Steven Clipp, Architect | June 2015 Issue

We live in a high information, instant gratification world.  Sometimes this gets us into trouble.  Specifically when we make the fateful decision to update, remodel or expand our home.

We have all leafed through Southern Living, gone on Houzz and watched HGTV.  It is painfully obvious to us how much nicer other people’s homes are, and how much nicer our home could be with seemingly little effort and money.  We take the plunge and contact that Architect, Interior Designer or Kitchen Designer for a consult.

The consult is the first step.  In an hour and a half you describe your goals and dreams.  Then the design expert lays out the range of possible solutions, with special emphasis on the cost of each option.  In effect he/she gives you an ala carte menu of projects that will make you the envy of the neighborhood and give you peace on earth.

Maybe not instant peace because the costs and time frames are disturbing.  A simple bath make-over runs 15K, a master bath starts at 30K and many whole kitchens top 50K.  Nothing seems possible in under four months and complex projects take six to eight. 

I lately am confronting the concept that our home is like our body.  As it ages the parts all go bad together.  The bathrooms are as dated as the kitchen and the new ideal is to gather the family together rather than give everyone their separate kingdoms.  A thirty year old house often needs multiple interconnected fixes to bring it up to current standards.  The combined costs for all can run two hundred thousand or more.

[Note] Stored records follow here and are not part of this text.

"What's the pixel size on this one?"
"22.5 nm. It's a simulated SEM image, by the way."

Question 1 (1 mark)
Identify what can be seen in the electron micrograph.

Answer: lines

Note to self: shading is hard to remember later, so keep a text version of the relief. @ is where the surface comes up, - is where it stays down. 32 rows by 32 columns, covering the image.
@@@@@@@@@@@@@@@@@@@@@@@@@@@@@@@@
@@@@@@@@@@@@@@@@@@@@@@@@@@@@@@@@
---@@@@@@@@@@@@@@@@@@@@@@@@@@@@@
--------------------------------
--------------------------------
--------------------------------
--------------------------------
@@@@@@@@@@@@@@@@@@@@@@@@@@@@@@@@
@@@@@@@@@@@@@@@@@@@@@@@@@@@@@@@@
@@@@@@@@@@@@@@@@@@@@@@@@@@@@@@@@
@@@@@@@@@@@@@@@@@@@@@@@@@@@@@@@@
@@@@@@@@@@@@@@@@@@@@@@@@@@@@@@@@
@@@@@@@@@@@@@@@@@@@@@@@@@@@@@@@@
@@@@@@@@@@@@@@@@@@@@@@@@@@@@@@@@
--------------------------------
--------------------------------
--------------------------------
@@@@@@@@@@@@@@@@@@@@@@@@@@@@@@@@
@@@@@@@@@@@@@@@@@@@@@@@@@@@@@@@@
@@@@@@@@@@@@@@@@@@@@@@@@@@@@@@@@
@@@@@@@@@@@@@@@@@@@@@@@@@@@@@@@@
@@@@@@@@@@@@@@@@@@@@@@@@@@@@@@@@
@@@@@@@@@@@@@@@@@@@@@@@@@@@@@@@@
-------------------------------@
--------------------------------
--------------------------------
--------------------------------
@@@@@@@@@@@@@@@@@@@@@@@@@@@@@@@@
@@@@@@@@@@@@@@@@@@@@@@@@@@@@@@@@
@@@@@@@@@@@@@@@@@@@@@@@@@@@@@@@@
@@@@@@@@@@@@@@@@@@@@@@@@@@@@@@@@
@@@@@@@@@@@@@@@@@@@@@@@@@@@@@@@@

If you already own the home these updates can be staged over several years as money is available; the master bedroom / bath this year, the kitchen / familyroom in two years, the screenporch in four.  My children grew up thinking the workmen were just a part of our extended family.  Each project feels worth the cost if the total is still astounding.

 

Lately though, I often consult with a new buyer, who wants to be in Chapel Hill or Hillsborough, in an established neighborhood.  They are purchasing a 30 to 50 year old property with few updated features.  Hopefully they bought the house at a discount that reflects these needs.  They can live in the house as is, but at some point every aspect of the home will have to be brought up to current standards.  Otherwise they in turn will be selling an even more dated, discounted home.  

These multi-faceted renovation / additions almost always cost more than the Owner anticipated, often 200 to 300 thousand dollars, quite a number.  But if you do the work up front you get to enjoy all the fruits of your labor, and if you do it before you move in you get to avoid all the mess.  Even so, making the leap is really tough.  Almost everyone has a gut check.  The smart ones go forward.